With The Band, Robertson was credited with writing or co-writing the band's signature songs, including The Weight, The Night They Drove Old Dixie Down, Up on Cripple Creek, The Shape I'm In and Chest Fever.
The Band's first two albums were especially hailed, each ranking in the top 100 of Rolling Stone's updated compilation of the top 500 albums of all time in 2020. The same magazine rated Robertson at No. 59 on a list of the 100 greatest guitarists.
The Band were inducted into the Rock and Roll Hall of Fame in 1994, five years after receiving a similar honour at Canada's Juno Awards. Robertson won an additional five Junos in a solo recording career that began in the mid-1980s and included popular radio songs Showdown at Big Sky, Somewhere Down the Crazy River and What About Now?.
Robertson was also feted toward the end of his career with Canadian Songwriters Hall of Fame (2011) and Canada's Walk of Fame (2014) honours.
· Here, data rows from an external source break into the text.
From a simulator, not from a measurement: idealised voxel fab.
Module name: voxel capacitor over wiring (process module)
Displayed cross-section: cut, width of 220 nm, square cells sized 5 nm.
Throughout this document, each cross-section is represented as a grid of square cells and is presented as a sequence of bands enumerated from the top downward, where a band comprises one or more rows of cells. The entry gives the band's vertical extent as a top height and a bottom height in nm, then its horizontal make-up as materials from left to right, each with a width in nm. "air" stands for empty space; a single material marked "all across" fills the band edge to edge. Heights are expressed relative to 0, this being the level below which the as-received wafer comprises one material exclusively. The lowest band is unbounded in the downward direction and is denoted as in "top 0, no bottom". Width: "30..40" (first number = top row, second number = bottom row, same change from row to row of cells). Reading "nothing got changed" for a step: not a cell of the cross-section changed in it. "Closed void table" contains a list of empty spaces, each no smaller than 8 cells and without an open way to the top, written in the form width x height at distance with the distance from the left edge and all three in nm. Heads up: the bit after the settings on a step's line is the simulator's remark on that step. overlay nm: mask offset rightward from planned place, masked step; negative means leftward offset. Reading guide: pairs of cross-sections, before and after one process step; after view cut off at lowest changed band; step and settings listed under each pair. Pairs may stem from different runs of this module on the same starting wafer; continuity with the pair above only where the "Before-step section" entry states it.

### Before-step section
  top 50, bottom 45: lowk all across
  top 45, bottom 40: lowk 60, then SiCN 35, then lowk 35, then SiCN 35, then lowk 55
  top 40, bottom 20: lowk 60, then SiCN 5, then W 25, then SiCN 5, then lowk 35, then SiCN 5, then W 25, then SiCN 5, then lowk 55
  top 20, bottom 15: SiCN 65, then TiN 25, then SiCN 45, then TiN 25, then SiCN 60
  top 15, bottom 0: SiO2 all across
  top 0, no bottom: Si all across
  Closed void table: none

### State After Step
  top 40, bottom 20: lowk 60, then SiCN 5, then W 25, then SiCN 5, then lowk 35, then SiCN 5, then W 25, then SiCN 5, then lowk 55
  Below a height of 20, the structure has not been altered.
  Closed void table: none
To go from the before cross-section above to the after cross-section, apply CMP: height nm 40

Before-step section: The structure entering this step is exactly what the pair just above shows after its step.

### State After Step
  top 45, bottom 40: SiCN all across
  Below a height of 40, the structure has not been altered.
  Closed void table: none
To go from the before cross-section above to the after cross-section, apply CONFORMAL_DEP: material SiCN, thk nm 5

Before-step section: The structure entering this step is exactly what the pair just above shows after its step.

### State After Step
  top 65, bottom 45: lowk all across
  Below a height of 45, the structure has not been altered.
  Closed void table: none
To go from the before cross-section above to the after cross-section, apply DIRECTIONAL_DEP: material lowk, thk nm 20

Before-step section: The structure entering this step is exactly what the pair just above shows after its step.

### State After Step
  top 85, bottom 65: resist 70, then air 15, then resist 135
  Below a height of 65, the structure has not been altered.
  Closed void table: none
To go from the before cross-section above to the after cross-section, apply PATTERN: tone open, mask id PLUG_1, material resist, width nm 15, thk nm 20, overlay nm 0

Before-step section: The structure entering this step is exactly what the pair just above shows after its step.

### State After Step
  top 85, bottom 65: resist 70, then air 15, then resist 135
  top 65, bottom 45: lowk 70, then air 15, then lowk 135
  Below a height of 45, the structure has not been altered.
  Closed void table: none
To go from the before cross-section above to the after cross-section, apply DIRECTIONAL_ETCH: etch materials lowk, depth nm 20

Robertson was one of the first Indigenous rock stars, though few in the white-dominated music press took much notice. He received a lifetime achievement award at the Native American Music Awards in 2017.
Scarborough, Cabbagetown beginnings
He was born Jaime Robertson in Toronto on July 5, 1943 to a mother with Mohawk and Cayuga blood, growing up in homes in Scarborough and Cabbagetown neighbourhoods. While visiting relatives on the Six Nations of the Grand River near Brantford, Ont., he became entranced by the music played by his uncles and older cousins and was given advice by elders he kept close to his heart as he progressed early in his career: "Be proud you are an Indian, but be careful who you tell."
At 16, his first band opened for Ronnie Hawkins, the colourful Arkansan singer who regularly played Eastern Canadian bars with backup group the Hawks, featuring Levon Helm on drums.
In short order, Hawkins cut two early Robertson songwriting efforts for an album and asked him to join. After Helm and Robertson, the rest of the members of what became The Band were recruited in Ontario between 1961-62: bassist Rick Danko from Simcoe, pianist Richard Manuel from Stratford and the classically-trained organist Garth Hudson from London.
The music was rustic, incorporating elements of blues, country and rhythm and blues, decades ahead of an Americana subgenre that came into vogue. Danko, Helm and Manuel, each with distinctive and powerful voices, took turns as lead singer.
"They had three of the greatest white singers in rock history. To have any one of those guys would be the foundation for a great band," said Bruce Springsteen in the documentary, Once Were Brothers: Robbie Robertson and The Band.
That documentary, directed by Canada's Daniel Roher, was the opening film at the Toronto International Film Festival in 2019.
Longtime collaborator to Scorsese
They settled on their new name before the July 1, 1968 release of their debut album, Music From Big Pink.
"The music didn't sound anything like what we did with Ronnie Hawkins ... like anything we did with Bob Dylan on the infamous tour, so having a new name felt natural as well," said Robertson in Once Were Brothers.
George Harrison and Eric Clapton were among the early high-profile fans, and critics hailed September 1969's The Band album as well. In a rarity of a rock group at the time, The Band made the cover of Time Magazine in January 1970, heralded as the "future of country rock."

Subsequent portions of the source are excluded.